You are viewing a plain text version of this content. The canonical link for it is here.
Posted to user@pig.apache.org by Vincent Barat <vi...@gmail.com> on 2010/06/12 23:14:44 UTC

HBaseStorage: how to extract columns with non ASCII characters in their name ?

Hello,

I face a difficult issue: I need to extract some data from HBase 
columns whose names include non ASCII characters like "Cinéma" or 
event white spaces " " and coma ",".

exemple:

activity = LOAD 'hbase://activity' USING HBaseStorage('data:Cinéma') 
AS (cinema:chararray);

This line is not rejected by grunt, but does not do the job, as if 
the "data:Cinéma" column was not in my HBase table.

When I scan the table with the HBase shell, I got the following output:

1276366750803/c849058758bac column=data:Cin\xC3\xA9mas, 
timestamp=1276367292195, value=1
  1b01b3bb77215b53922

Do you see any character encoding mismatch there ?


Thanks a lot for your help.



Re: HBaseStorage: how to extract columns with non ASCII characters in their name ?

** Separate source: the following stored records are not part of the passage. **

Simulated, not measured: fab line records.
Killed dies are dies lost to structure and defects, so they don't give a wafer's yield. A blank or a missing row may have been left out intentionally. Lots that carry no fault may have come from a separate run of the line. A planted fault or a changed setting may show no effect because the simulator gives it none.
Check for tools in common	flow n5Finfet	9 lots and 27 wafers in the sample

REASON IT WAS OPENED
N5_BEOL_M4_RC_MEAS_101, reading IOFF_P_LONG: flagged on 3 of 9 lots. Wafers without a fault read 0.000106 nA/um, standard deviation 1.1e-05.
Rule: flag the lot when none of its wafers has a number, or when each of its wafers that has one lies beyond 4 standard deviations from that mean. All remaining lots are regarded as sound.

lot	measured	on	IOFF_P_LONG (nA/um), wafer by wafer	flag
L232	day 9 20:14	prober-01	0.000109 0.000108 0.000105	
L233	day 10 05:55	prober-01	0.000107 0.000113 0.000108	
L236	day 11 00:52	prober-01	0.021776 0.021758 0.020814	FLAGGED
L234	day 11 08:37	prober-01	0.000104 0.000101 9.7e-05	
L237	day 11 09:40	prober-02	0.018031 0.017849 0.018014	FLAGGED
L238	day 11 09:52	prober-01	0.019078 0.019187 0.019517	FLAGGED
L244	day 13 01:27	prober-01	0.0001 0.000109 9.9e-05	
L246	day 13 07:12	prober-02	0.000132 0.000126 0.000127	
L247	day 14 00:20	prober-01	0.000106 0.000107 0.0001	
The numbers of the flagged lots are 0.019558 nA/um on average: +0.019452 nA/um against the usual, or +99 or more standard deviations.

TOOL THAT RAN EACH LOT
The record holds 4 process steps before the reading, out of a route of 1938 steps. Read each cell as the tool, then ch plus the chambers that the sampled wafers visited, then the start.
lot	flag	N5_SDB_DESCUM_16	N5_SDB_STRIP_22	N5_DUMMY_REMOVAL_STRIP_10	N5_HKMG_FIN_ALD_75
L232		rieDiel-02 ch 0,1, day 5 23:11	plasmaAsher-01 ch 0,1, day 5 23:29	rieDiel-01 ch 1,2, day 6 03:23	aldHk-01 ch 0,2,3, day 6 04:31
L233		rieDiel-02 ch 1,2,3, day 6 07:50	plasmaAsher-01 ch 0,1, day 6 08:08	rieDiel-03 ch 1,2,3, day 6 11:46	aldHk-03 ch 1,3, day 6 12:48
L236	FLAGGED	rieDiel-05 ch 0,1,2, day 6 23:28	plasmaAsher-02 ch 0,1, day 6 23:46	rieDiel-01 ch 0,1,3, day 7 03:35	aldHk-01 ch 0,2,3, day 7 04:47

Posted by Vincent Barat <vi...@gmail.com>.
No, the issue does not come from the missing "s" in "Cinéma" !
This typo is in the email only, not in my tests :-)

Le 12/06/10 23:14, Vincent Barat a écrit :
> Hello,
>
> I face a difficult issue: I need to extract some data from HBase columns
> whose names include non ASCII characters like "Cinéma" or event white
> spaces " " and coma ",".
>
> exemple:
>
> activity = LOAD 'hbase://activity' USING HBaseStorage('data:Cinéma') AS
> (cinema:chararray);
>
> This line is not rejected by grunt, but does not do the job, as if the
> "data:Cinéma" column was not in my HBase table.
>
> When I scan the table with the HBase shell, I got the following output:
>
> 1276366750803/c849058758bac column=data:Cin\xC3\xA9mas,
> timestamp=1276367292195, value=1
> 1b01b3bb77215b53922
>
> Do you see any character encoding mismatch there ?
>
>
> Thanks a lot for your help.
>
>